Ella Baker: 10 Facts

Ella Baker was one of the great civil right leaders of the 20th century. Working alongside Martin Luther King Jr., Thurgood Marshall and others, she helped make the United States more equal. Dec. 13 is the anniversary of both Baker's birth in 1903 and death in 1986. That she died on her 83rd birthday is just one of many fascinating facts about Baker. Here are 10 more:

1. One of Baker's early influences was her grandmother, who had been a slave. Baker's grandmother told her stories of slave revolts and related her own sad tale of being whipped for refusing to agree to an arranged marriage.

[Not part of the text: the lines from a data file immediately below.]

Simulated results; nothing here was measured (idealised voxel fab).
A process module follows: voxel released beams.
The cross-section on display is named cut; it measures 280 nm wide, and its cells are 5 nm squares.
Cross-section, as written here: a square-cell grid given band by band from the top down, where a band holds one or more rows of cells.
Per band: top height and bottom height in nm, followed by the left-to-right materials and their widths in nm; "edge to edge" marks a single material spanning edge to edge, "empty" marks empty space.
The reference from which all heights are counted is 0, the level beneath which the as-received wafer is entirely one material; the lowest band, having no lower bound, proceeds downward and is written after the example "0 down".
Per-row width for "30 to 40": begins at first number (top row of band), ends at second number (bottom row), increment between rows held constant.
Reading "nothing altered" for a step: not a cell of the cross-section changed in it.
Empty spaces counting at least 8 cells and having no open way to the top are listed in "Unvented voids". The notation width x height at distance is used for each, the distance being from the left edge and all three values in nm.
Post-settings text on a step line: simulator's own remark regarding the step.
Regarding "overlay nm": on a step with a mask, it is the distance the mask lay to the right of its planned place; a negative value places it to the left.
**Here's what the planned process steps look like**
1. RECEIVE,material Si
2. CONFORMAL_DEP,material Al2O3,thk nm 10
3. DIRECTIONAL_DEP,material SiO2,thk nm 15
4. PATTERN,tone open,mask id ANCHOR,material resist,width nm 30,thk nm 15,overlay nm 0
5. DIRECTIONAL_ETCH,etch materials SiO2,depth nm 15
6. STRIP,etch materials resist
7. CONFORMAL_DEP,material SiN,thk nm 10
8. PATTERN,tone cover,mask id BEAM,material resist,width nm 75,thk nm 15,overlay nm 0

2. Baker was valedictorian of her class at Shaw University in Raleigh, North Carolina.

3. After college, Baker moved to New York City, where she immersed herself in the culture of the Harlem Renaissance. While working for the Works Progress Administration, she became politically involved, protesting Italy's invasion of Ethiopia, supporting Alabama's Scottsboro defendants, and advocating for local action and grass roots campaigns for social change.

4. Baker was married for about 21 years to her college sweetheart, T.J. "Bob" Roberts. Their busy lives made marriage difficult, and they divorced in 1958.

5. In 1940, Baker began working for the NAACP as a secretary. By 1943, she had risen to become director of branches, making her the organization's highest-ranked woman. She worked for the NAACP until 1953, when she resigned to run an unsuccessful campaign for New York City Council.

6. In 1957, Baker attended the inaugural conference of the Southern Christian Leadership Conference (SCLC).Once the organization became official, Baker was the first staff member hired, working as a community organizer.

7. Baker next turned her skills as an organizer to the Student Nonviolent Coordinating Committee (SNCC), which she helped form as she guided students who were leading campus sit-ins to work together as a larger movement. So important was Baker to the SNCC that she became known as the organization's godmother. Among other initiatives, Baker helped the SNCC launch the Freedom Rides in 1961.

8. Through SNCC, Baker mentored many of the young people who formed a new generation of civil rights leaders, among them Rosa Parks, Stokely Carmichael, Julian Bond, Diane Nash and Bob Moses.

9. Among Baker's most passionately held beliefs was, as she put it, that "strong people don't need strong leaders." She believed the various organizations working toward civil rights would suffer if they were led by individuals with great influence and power. That philosophy sometimes led her to clash with Martin Luther King Jr., among others.

10. Since Baker was most in her element behind the scenes, she didn't become as well known as some other civil rights leaders. It appeared that this was fine by her –– indeed, it was what she preferred. In her own words, "You didn't see me on television, you didn't see news stories about me. The kind of role that I tried to play was to pick up pieces or put together pieces out of which I hoped organization might come." Throughout her life and her career as an activist, she put her skills to work, bringing people together to make change happen.